Just how good is the business software black market?

Very, very lucrative, judging by the forfeitures agreed to by Danny Ferrer, a 37-year-old software piracy Internet operator from Lakeland, Fla.

Ferrer pleaded guilty Friday to one count of conspiracy and one count of criminal copyright infringement for selling pirated software.

According to U.S. Assistant Attorney General Alice Fisher, Ferrer was “one of the largest commercial online distributors of pirated software in the United States.”

He faces up to 10 years in prison and a maximum fine of $500,000.

He also agreed to forfeit three airplanes, a helicopter, six cars, a flight simulator, a high performance boat and an ambulance.

The cars included a 1992 Lamborghini, a 2005 Hummer, a 2002 Chevrolet Corvette, two 2005 Chevrolet Corvettes and a 2005 Lincoln Navigator.

From late 2002 until its shutdown by the FBI on October 19, 2005, Ferrer and his co-conspirators operated the BUYSUSA.com site, which sold deeply discounted copies of software products from companies such as Adobe, Autodesk and Macromedia.

According to the Department of Justice (DoJ), the site sold almost $2.5 million worth of copyrighted software. The DoJ claims the sales resulted in losses of nearly $20 million to the owners of the underlying copyrighted products.

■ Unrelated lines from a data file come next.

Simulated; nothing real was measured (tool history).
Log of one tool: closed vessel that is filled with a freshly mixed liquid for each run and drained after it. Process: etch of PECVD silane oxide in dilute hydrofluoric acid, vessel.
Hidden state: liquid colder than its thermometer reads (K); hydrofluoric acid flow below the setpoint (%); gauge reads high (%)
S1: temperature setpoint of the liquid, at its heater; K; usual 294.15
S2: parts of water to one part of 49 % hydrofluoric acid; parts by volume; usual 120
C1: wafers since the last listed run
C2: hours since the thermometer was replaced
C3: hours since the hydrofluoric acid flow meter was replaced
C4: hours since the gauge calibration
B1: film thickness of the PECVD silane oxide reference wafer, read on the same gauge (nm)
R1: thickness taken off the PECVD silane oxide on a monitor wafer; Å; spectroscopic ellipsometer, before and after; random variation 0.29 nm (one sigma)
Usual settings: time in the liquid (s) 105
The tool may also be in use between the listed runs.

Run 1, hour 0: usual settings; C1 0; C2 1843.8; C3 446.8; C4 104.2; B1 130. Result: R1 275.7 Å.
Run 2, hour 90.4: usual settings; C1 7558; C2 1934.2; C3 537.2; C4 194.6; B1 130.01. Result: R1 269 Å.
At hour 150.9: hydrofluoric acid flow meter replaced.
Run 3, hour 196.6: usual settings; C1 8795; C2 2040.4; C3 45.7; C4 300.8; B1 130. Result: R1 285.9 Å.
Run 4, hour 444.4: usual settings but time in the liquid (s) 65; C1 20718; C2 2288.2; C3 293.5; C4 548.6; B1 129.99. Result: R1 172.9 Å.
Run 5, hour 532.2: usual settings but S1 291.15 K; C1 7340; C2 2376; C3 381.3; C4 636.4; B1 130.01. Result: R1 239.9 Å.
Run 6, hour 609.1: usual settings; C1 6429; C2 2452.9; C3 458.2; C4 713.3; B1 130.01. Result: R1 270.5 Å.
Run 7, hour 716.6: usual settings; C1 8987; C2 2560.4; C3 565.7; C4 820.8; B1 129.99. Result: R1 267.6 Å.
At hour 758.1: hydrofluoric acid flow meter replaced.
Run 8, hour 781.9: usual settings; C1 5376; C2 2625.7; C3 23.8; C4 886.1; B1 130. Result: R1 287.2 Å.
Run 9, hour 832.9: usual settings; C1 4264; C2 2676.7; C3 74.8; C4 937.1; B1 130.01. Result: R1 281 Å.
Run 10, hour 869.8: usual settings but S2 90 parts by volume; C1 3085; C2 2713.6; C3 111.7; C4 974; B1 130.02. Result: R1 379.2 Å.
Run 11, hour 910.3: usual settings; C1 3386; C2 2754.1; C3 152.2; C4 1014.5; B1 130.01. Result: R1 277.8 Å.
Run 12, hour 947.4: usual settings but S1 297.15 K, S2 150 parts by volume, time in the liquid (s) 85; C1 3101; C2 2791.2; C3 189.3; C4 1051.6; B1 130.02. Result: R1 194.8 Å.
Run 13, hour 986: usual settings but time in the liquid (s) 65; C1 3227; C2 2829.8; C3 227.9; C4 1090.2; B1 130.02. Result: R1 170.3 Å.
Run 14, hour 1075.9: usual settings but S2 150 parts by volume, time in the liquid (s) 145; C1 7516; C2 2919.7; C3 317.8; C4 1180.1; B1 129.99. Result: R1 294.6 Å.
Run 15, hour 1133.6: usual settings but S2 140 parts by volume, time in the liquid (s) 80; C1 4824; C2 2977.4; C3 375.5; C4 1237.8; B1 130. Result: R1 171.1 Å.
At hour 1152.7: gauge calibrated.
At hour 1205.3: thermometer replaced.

“Online pirates prey on honest businesspeople and cost them millions of dollars a year — a cost partly and inevitably borne by consumers,” U.S. Attorney Chuck Rosenberg said in a statement. “The public should remember that offers that sound too good to be true typically are too good to be true.”

The pirated products purchased on the Web site were reproduced on compact discs and distributed through the mail. The operation included a serial number that allowed the purchaser to activate and use the product.

The FBI began investigating Ferrer’s operation last year. An undercover agent made a number of purchases of business and utility software from the site, which delivered the hot software by mail to Virginia.

Fisher said Ferrer’s conviction “sends a clear message to those who pirate software for profit that stealing at the expense of the hard work and creativity of legitimate rights-holders is a crime for which you will be prosecuted.”